First, have a look at the following RELAX NG schema in the patterns directory of the example archive:

record.rng
<?xml version="1.0" encoding="UTF-8" ?>
<grammar xmlns="http://relaxng.org/ns/structure/1.0" \
    datatypeLibrary="http://www.w3.org/2001/XMLSchema-datatypes">
  <start>
    <ref name="record"/>
  </start>
  <define name="record">
    <element name="record">
      <optional>
        <element name="description">
          <text/>
        </element>
      </optional>
      <oneOrMore>
        <ref name="datum"/>
      </oneOrMore>
    </element>
  </define>
  <define name="datum">
    <element name="datum">
      <mixed>
        <zeroOrMore>
          <choice>
            <ref name="subdatum"/>
          </choice>
        </zeroOrMore>
      </mixed>
    </element>
  </define>
  <define name="subdatum">
    <element name="subdatum">
      <text/>
    </element>
  </define>
</grammar>

There is a similar Relax Core schema as well:

record.rxm
<?xml version="1.0"?>
<!DOCTYPE module SYSTEM "relaxCore.dtd">
<module relaxCoreVersion="1.0">

  <interface>
    <export label="record"/>
  </interface>

  <tag name="record"/>

  <elementRule label="record" role="record">
    <sequence>
      <element name="description" type="string" occurs="?"/>
      <ref label="datum" occurs="+"/>
    </sequence>
  </elementRule>

  <tag name="datum"/>

  <elementRule label="datum" role="datum">
    <mixed>
     <ref label="subdatum"/>
    </mixed>
  </elementRule>

  <tag name="subdatum"/>

  <elementRule label="subdatum" role="subdatum" type="string"/>

</module>

The following document is an instance of both these schemas:

record.xml
<?xml version="1.0" encoding="UTF-8"?>

<record>
 <description>new part numbers</description>
 <datum>000-256-0940</datum>
 <datum>000-256-0941<subdatum>KLU</subdatum></datum>
 <datum>000-256-0942<subdatum>KLV</subdatum></datum>
 <datum>000-256-0943<subdatum>KLW</subdatum></datum>
</record>

A valid instance of these schemas, such as record.xml, has a root element of <record>, an optional <description> element, followed by one or more <datum> elements. Each <datum> element may or may not contain a <subdatum> element in its mixed content.

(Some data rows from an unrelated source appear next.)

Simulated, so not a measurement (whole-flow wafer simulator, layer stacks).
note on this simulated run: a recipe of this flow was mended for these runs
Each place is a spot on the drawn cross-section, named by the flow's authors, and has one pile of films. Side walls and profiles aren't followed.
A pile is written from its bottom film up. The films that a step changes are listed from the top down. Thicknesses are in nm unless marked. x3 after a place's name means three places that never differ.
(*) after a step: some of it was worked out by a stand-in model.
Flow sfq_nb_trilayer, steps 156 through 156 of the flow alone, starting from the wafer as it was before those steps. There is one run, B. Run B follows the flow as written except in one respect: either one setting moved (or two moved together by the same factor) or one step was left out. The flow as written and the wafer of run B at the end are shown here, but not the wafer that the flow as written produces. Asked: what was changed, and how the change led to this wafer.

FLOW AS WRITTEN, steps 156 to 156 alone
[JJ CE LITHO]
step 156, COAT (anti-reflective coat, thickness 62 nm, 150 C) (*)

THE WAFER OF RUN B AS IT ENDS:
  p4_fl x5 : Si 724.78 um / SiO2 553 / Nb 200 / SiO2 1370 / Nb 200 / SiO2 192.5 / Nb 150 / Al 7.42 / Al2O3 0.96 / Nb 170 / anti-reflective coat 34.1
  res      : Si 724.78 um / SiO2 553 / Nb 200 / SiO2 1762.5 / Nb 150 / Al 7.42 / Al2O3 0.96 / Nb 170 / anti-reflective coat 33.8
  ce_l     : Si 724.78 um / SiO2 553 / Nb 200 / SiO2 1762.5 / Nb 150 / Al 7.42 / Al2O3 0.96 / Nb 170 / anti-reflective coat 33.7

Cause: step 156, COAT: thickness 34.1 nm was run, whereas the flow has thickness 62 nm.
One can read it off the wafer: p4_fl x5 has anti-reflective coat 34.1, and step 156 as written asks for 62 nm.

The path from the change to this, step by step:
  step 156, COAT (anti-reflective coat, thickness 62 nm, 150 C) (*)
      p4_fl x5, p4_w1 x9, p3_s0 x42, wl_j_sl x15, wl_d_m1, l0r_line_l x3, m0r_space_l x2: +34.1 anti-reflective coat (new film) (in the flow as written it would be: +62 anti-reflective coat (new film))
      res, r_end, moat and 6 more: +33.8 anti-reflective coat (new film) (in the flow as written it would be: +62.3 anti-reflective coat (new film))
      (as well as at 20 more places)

With the following command line, Relaxer processes record.rng with the composite and visitor patterns:

C:\Relaxer\patterns>relaxer -verbose -java -useJAXP -composite \
    -visitor record.rng

In a matter of seconds, Relaxer generates over 10,000 lines of source code, producing the following Java files:

As part of the process, Relaxer creates a number of interfaces (according to convention, these Java file names begin with the letter I). IDatumMixed.java, for example, is used by Datum.java and implemented by IDatumMixedChoice.java, RString.java, and Subdatum.java. In addition, a class is created for elements defined in the schema, that is, Record.java, Datum.java, and Subdatum.java. (The <description> element is handled in Record.java.) Utility classes, such as RString.java, RStack.java, and RVisitorBase.java, are also generated, as well as the basic, underlying classes UJAXP.java, URelaxer.java, and URVistor.java.

To examine the code easily, run Javadoc on all the Java files in the patterns directory:

C:\Relaxer\patterns>javadoc -d doc *.java

Then open doc/index.html in a browser to examine the documentation for these classes.

With this code in place, you can write your own applications to manipulate instances of record.rxm and extract some desired output from them. Here is an example of a small application that does just that. It is called RecordApp.java and is found in the patterns directory.

RecordApp.java
import java.io.File;

/**
 * A small application for processing documents.
 * @author Mike Fitzgerald
 *
 */
public class RecordApp {

    public static void main(String[] args) throws Exception {

        // Instantiate a Record with an input file
        Record r = new Record(new File(args[0]));

        // Instantiate a Datumprocessor 
        DatumProcessor dp = new DatumProcessor();

        // Traverse the input file with the processor
        URVisitor.traverse(r, dp);

        // Print the result to standard output
        System.out.println(dp.getText());

    }

}

RecordApp.java instantiates the Record class, using an XML document for an argument to its constructor. It also instantiates the DatumProcessor class, which helps to extract the desired data from the file invoked by the Record constructor. It then uses the traverse() method from the URVisitor class to look over the input document r using the little processor dp. Finally, it prints the result to standard output.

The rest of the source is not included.